At the London Film Festival premiere of his new movie, Requiem For A Dream, director
Darren Aronofsky introduces it with a health warning of sorts. "What you’re
gonna see is kind of intense and in about 45 or 50 minutes, you’re gonna be feeling a
lot of pain and I want to apologise now." The film’s star, Ellen Burstyn,
concurs. "I hope you brought a friend with you because you’re going to have
trouble getting home after watching this film. It’s very upsetting. I’m
sorry." The audience laughs, but one hour and 40 minutes later and they’re
sitting in shell-shocked silence as a haunting classical score fused with hip-hop beats
plays out over the end credits. They’ve just witnessed one of the most unique,
unsettling and visually stunning cinematic achievements in recent memory. When the lights
go up, Aronofsky asks if anyone is angry. No one can speak.
"pulls no punches"
Requiem For A Dream is Darren Aronofsky’s follow-up to his astounding debut movie
Pi – the lo-fi, black-and-white tale of madness and mathematics that was made for
$60,000 and shot guerrilla-style on the streets and subways of New York City. It’s
also an adaptation of the seminal 1978 addiction-themed novel of the same name by Last
Exit To Brooklyn-author Hubert Selby Jr., a writer whose prose-style pulls no punches with
the 31-year-old director.
"After I read his books I feel like I have a fist indentation in my solarplexus
for about three weeks," he admits, smiling. "And I wanted to share that with all
you guys." Darren Aronofsky, it would seem, enjoys the idea of being a cinematic
Co-written by Aronofsky and Selby himself, Requiem For A Dream charts the parallel,
addiction-fuelled narratives of TV junkie Sara Goldfarb (Ellen Burstyn), her drug addict
son Harry (Jared Leto), his fashion-designer girlfriend Marion (Jennifer Connolly) and his
dealer best friend Tyrone (Marlon Wayans). Set in New York, in the decaying holiday resort
of Coney Island, it’s a disturbing film about the lengths people will go to escape
their reality. Each character is addicted to the image of a better life and it was this
idea, rather than the prospect of making a film about drugs, that hooked Aronofsky on the
"physical, emotional and psychological hell"
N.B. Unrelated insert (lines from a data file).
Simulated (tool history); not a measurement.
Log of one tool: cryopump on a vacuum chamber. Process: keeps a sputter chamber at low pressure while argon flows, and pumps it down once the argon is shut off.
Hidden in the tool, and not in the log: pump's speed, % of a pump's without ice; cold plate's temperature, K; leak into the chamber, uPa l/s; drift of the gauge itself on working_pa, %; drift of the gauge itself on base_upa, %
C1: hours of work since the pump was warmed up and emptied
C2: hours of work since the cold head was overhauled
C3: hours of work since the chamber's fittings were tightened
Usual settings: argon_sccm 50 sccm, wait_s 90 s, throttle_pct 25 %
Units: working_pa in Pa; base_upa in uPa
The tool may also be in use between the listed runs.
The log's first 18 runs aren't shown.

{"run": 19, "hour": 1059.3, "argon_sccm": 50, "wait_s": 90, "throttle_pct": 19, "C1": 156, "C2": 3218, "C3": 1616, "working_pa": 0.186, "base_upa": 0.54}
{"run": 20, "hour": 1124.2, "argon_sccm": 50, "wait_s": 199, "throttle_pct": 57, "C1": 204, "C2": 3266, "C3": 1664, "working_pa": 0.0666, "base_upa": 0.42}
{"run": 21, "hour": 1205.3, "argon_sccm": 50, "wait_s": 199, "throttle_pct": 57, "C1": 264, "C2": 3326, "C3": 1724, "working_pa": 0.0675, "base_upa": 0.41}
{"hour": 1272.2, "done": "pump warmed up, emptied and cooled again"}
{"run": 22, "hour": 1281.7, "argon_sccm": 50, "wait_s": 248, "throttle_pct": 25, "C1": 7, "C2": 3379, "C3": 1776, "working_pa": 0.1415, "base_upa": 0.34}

"What’s brilliant about Selby is that he shows us that anything can be an
addiction to fill that hole when we’re trying to escape reality. It can be TV, it can
be coffee, it can be sex, it can be someone saying ‘I love you’. I wasn’t
really interested in junkies and the word heroin is never mentioned in the movie. So for
me, it was really about how anything could be a drug."
The film is unrelenting in its portrayal of the physical, emotional and psychological
hell associated with addiction and its cinematic punch is provided by the director’s
wildly inventive visual style. Building on a fast-cutting, sampling technique he started
in film school and developed in Pi, Aronofsky and his editor Jay Rabinowitz created a
series of what he calls "hip-hop montages" to convey the extent of each
character’s addiction. "The idea was just sampling images and sounds to help
tell the story and push it forward," he explains. "I grew up in Brooklyn during
the eighties and the golden age of hip-hop; before Eminem. As a kid I was a really bad
graffiti artist and a really bad breakdancer but I still wanted to take some hip-hop ideas
and apply them to narrative filmmaking. So that’s where all the fast cutting came
from. It just happened to work really well with the idea of obsession and addiction."
"as horribly compelling as a road accident"
The end result is probably one of the most effective (if unintentionally) anti-drug
films ever made. There is no catharsis for the characters in Requiem For A Dream. No one
recovers, nothing works out and its impact is as horribly compelling as a road accident.
This was a deliberate ploy by Aronofsky who was bored with American cinema’s
addiction to happy endings. "Hollywood has sort of killed the tragedy," says the
director. "It doesn’t really exist in cinema anymore. Evens in so-called darker
films – especially in a lot of drug movies – so many people recover and get out
alive. And anyone who has been on the planet for 15 or 20 years generally knows that
that’s not going to happen."
Instead, Aronofsky hopes that Requiem For A Dream will be about the catharsis the
audience will have when they realise that their lives are "not as fucked up as these
It was undoubtedly this insistence on tragedy that made Requiem For A Dream a more
difficult second feature for its writer-director than it should have been. After winning
the Director’s Award at the 1998 Sundance Film Festival with Pi, Aronofsky
immediately became a hot property and when that film went on to become an unexpected
commercial success, financiers told him, "What ever you want to do now, we’ll do
it." He promptly sent out the script for Requiem For A Dream and not one person
called him back.
"That’s a true story," Aronofsky says reflecting on his first encounter
with the fickleness of the movie industry. "It was a real struggle but [my] producer,
Eric Watson, said, ‘whenever everyone is telling you no, you know you’re doing
something right.’ So it’s a victory to have this film done."
It’s unlikely he’ll have to struggle with his next couple of films in quite
the same way. Aronofsky has been confirmed as the writer-director of the next Batman movie
on which he is collaborating with Dark Knight Returns-creator Frank Miller. It’s a
prospect that has the fanboys drooling at the mouth, especially after the last two
kiddie-oriented cinematic outings for the Caped Crusader were so roundly despised.
Before that, however, he’s working on a remix album of the Requiem For A Dream
soundtrack with its composer Clint Mansell, the former Pop Will Eat Itself front-man who
also provided the atmospheric, techno-laden score for Pi .
Film-wise he’s going to make the movie that he’s been writing for most of the
last year. "I’ve been pitching it as a post-Matrix, metaphysical science fiction
film." He smiles. "That sounds kinda cool, right?"
Yes it does. Just don’t expect to feel too good after seeing it.